As administrators hoped and expected, City College of San Francisco has its accreditation reaffirmed for the full term of the next seven years as the school announced in a press release today. The decision was made in Sacramento by the 19-member Accreditation Commission for Community and Junior Colleges. After five years of uncertainty, the school's crisis is over.

As the Examiner retraces the timeline, inspections began at CCSF in 2012, and the institution learned in 2013 from the ACCJC that its accreditation would be revoked in 2014, shutting down the institution. Then a lawsuit from the City Attorney's office blocked that move, and the ACCJC provided two years for CCSF to get its house in order.

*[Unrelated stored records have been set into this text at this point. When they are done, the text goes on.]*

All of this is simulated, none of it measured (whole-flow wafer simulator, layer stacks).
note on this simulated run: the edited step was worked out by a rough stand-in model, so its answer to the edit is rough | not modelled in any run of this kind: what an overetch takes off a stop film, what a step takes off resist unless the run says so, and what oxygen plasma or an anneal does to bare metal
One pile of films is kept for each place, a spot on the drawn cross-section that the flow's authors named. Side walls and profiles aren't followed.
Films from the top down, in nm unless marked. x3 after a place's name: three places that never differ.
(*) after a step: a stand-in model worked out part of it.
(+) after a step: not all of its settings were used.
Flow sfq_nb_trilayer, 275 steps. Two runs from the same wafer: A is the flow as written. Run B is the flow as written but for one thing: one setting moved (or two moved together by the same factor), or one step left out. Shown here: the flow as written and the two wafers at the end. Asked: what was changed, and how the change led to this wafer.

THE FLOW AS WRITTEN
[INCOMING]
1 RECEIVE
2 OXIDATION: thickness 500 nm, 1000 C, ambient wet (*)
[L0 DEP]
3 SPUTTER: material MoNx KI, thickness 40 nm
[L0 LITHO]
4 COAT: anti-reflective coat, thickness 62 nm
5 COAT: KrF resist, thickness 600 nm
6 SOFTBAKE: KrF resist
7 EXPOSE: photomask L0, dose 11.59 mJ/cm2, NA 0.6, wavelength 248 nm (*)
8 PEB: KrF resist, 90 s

Over this period of turmoil, the school lost roughly a third of its full time students, and total reported enrollment has fallen from 90,000 students to 65,000 according to the Chronicle. The threat to City College was that, if it lost accreditation, it would loss access to public funding and students would be blocked from getting financial aid. Since the accreditation criss began in 2012, the Chronicle estimates that millions has been spent in taxpayer dollars and state subsidies to fight its closure.

As Inside Higher Ed points out, ironically, after the ACCJC attempted to revoke City College's accreditation, that accreditor received scrutiny of its own from California politicians and the US Department of Education. Last year, it was given one year to get itself in line with federal standards. Meanwhile, California's two-year college system that includes City College decided it would transition its 113 schools to a new accreditation agency.

Now, although City College advocates will presumably resume the fight for a tuition-free model for the school, which they felt was promised by the passage of Proposition W but was eventually denied when a budget deficit changed Mayor Lee's plans, the school and its proponents have something to celebrate. "San Francisco has a tremendous asset in City College, which provides quality teaching and learning for students who want to improve their lives and their community," California Community Colleges Chancellor Eloy Ortiz Oakley wrote in a statement. "Today’s achievement could not have been possible without the hard work of faculty, staff and administrators at City College."